New Tax Law Provides No Basis for Holding Back or Diluting

Important SEC Proposal That Would Improve Disclosures of Stock Buybacks

Better Markets filed a comment letter in response to the reopening of the comment period for the Securities and Exchange Commission’s proposal to modernize and improve disclosures about a company’s share repurchases.

Why It Matters. Stock buybacks, especially by the largest corporations, have grown dramatically in recent years, both in terms of dollar amount and percentage of net income. In fact, for the last two decades, corporate spending on buybacks has represented roughly half of total net income. This type of activity is increasingly viewed as a way for corporate executives to line their pockets at the expense of the long-term health of the company, its employees, and its shareholders— further contributing to financialization and undermining the real economy.

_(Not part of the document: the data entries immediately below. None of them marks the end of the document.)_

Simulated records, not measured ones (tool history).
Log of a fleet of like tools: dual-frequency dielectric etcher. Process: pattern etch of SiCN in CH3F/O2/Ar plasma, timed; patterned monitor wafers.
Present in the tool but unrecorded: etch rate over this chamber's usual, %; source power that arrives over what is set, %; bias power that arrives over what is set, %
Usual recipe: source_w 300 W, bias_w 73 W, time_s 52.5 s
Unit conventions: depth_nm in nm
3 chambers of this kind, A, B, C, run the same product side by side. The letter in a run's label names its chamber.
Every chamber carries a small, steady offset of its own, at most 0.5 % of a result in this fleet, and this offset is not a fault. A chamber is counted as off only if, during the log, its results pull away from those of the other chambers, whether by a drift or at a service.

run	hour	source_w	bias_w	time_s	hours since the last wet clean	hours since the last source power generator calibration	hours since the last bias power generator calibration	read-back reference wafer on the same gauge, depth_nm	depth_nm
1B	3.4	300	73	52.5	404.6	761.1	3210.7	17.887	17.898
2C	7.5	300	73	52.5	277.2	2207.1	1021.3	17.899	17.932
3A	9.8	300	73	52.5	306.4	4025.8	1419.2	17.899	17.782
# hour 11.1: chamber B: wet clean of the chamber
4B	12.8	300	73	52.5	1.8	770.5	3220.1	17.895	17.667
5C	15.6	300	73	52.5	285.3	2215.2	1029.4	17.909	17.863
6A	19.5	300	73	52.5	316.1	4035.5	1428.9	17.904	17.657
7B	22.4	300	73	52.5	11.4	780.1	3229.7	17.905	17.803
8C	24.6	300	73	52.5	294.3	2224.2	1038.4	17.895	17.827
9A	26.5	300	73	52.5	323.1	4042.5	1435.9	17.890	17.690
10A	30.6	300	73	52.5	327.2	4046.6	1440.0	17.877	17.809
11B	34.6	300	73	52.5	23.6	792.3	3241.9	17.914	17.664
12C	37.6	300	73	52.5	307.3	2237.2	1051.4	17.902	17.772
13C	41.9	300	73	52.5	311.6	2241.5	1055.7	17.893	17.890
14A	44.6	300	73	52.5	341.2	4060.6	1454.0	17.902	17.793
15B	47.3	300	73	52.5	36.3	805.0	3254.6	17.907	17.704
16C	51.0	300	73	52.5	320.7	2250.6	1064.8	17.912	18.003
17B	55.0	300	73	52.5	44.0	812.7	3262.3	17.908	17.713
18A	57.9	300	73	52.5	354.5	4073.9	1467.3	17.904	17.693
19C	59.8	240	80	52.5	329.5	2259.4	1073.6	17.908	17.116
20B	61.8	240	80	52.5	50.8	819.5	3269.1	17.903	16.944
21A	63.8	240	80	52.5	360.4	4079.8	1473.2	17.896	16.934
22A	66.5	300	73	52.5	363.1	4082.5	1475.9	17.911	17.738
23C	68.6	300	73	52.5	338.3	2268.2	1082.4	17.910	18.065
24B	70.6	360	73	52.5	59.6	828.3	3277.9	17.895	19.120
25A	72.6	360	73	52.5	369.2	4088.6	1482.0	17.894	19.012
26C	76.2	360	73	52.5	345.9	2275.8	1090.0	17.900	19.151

In December 2021 , the SEC issued a proposed rule designed to increase transparency around stock buybacks by requiring daily reports of share repurchasing activity by a company on a new Form SR. The SEC has reopened the comment period in light of additional analysis conducted by the Division of Economic and Risk Analysis (“DERA”) of any economic effects of a one percent excise tax on share repurchases, which was passed into law in the Inflation Reduction Act of 2022.

What We Said. It is certainly a hallmark of good rulemaking and government transparency to disclose new information, and related analysis, that is relevant to a pending rule proposal, and to allow the public to provide comments on how that new information may or may not impact the proposal.  In this case, the IRA’s one percent excise tax on share repurchase will have little or no effects on share repurchase activity; therefore, the Commission should not view the new law as having any impact on the proposed rule. However, even if the new law were to reduce share repurchase activity, it would thereby lead to a decrease in the aggregate costs associated with the proposed rule, while the benefits to investors would remain the same on a per issuer basis. Finally, nothing in the DERA Staff Memo warrants any kind of dilution of the requirements of the proposed rule, especially for small reporting companies, because the new tax law only applies to companies engaged in stock buybacks totaling over $1 million annually, and therefore, will not affect small companies.

Bottom Line. Better Markets reiterates its support for the Commission’s proposed rule to modernize and improve disclosures about a company’s share repurchases. The changes to the tax treatment of share repurchases by the IRA will have little or no economic impact on  the proposed rule and does not provide grounds to alter the basis or need for this important reform.